Srivastava, Prem Kumari & Chawla, Gitanjali (Eds.) (2014). Cultures of the indigenous: India and beyond. New Delhi: Authors Press. (257 pages)
ISBN 978-81-7273-923-2 (Hard Cover)
The greatest challenge of projects such as Cultures of the Indigenous: India and Beyond is to disentangle the submerged indigenous from the dominant non-indigenous, and the local from the “glocal”, without losing sight of the particularities of the cultural/spatial registers in question. Such particularities are consequent upon the diverse ways in which cultural artefacts interact with market, milieu and politics. The fourteen essays included in this volume edited by Prem Kumari Srivastava and Gitanjali Chawla succinctly represent the possibilities and challenges of such ventures. These essays explore the binary between, on the one hand, presumably pristine folk cultures, and, on the other hand, non-indigenous dominant cultures which get hybridized on account of their anxiety to absorb the indigenous. Samuel Dani’s essay on Dombaja—the folk music of the Doms from Western Odissa—illustrates how the upper caste residents of Bhalapada appropriate the untouchable quarters of Dompada by extending a ritualized patronage to Dombaja. Entitled “Dombaja: De-territorializing Dalit folk music in multiple contexts”, the essay suggests that Dombaja’s capacity to be the inspired tune of protest against the stifling caste discriminations gets neutralized as the folk performance unfolds within the superstructure of feudalism and the logic of the caste-ridden society. Sutapa Dutta’s essay from this collection explores the ways in which commerce of the exotic in the globalized world has turned the divine madness of the Baul performer and his stoic dispassion from the world into a profitable commodity.
The task cut out for the contributors to this volume, therefore, is to suggest strategies of recuperation and attempt a few rescues and coups too, in the process. Equally important for them is to be cognizant of the fact that a narrative of recovery is not universally a narrative of rebellion against the oppressive hegemon. In certain cases, the story is one of cross-pollination. The American anthropologist Robert Redfield in Peasant Society and Culture (1956) proposes a continuum between the folk and the secular, rather than an essential schism between Gemeinschaft and Gesellschaft. Nearly a fourth of the essays included in this volume explore, in different cultural contexts, the possibilities of this continuum and problematize the exclusivity of the indigenous from the modern. Anjali Gera Roy’s essay on the modern “mutations” of Bhangra explains the way in which this art form has benefitted from “techno-determinism.” Most importantly, technology-aided performance and reproduction through the internet has accorded a degree of visibility to the indigenous which it was hitherto deprived of. Nina Sabnani’s essay discusses the ways in which it has now become possible to represent non-verbal texts and ethnographies using animations.

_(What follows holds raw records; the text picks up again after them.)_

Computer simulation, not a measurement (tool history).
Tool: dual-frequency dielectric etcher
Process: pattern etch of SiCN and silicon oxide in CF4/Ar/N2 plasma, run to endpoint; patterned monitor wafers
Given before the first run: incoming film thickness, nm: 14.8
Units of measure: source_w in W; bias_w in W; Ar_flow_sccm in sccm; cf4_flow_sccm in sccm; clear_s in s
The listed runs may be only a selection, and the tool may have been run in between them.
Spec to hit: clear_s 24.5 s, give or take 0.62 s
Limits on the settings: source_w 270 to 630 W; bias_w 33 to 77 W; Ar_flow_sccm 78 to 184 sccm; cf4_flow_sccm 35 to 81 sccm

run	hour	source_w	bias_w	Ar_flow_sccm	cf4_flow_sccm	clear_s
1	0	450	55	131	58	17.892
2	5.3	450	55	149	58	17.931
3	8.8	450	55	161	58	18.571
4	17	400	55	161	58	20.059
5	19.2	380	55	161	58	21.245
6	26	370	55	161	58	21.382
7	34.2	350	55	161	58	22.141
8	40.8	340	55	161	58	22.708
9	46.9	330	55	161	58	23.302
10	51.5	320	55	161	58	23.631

This neo avant-garde enterprise, as Shrivastava and Chawla argue in the introduction to the volume, demands that conventional rules for engagement with the subaltern should be expanded. For Jawaharlal Handoo, as he points out in his conceptual essay on the marginalization of folklore, this amounts to inclusion of those elements of the indigenous which are elided in traditional ethnographies—the magical and the unreal. This volume is significant in that it not only opens up several theoretical and methodological interventions in the studies of the indigenous, butit also demonstrates ways in which alternative historiographies could deploy these mediations. A good illustration of the latter is Ruchi Kumar’s essay entitled “The Bhils of Rajasthan: Knowing the Intangible through the Tangible.” Ramesha Jayaneththi makes a similar attempt at constructing an alternative historiography of the Rodiyas of Sri Lanka.
Must we construe realist narratives out of the supernatural/legendary accounts, is a question that needs to be asked. In the 1962 classic Western, The Man Who Shot Liberty Valance, James Stewart plays a senator whose exploits, although falsely attributed to him, gave hope to the residents of a small town in the Wild West. Years later, when he confesses the truth of his legendary feat to a journalist, the journalist refuses to publish it saying “When the legend becomes fact, print the legend.” Ronald Trickland’s essay in the volume speculates on the paradoxical results which such experiments can precipitate. Such reflexivity, in addition to methodological and theoretical questions raised in this volume, makes it an important read for students and scholars of folklore studies.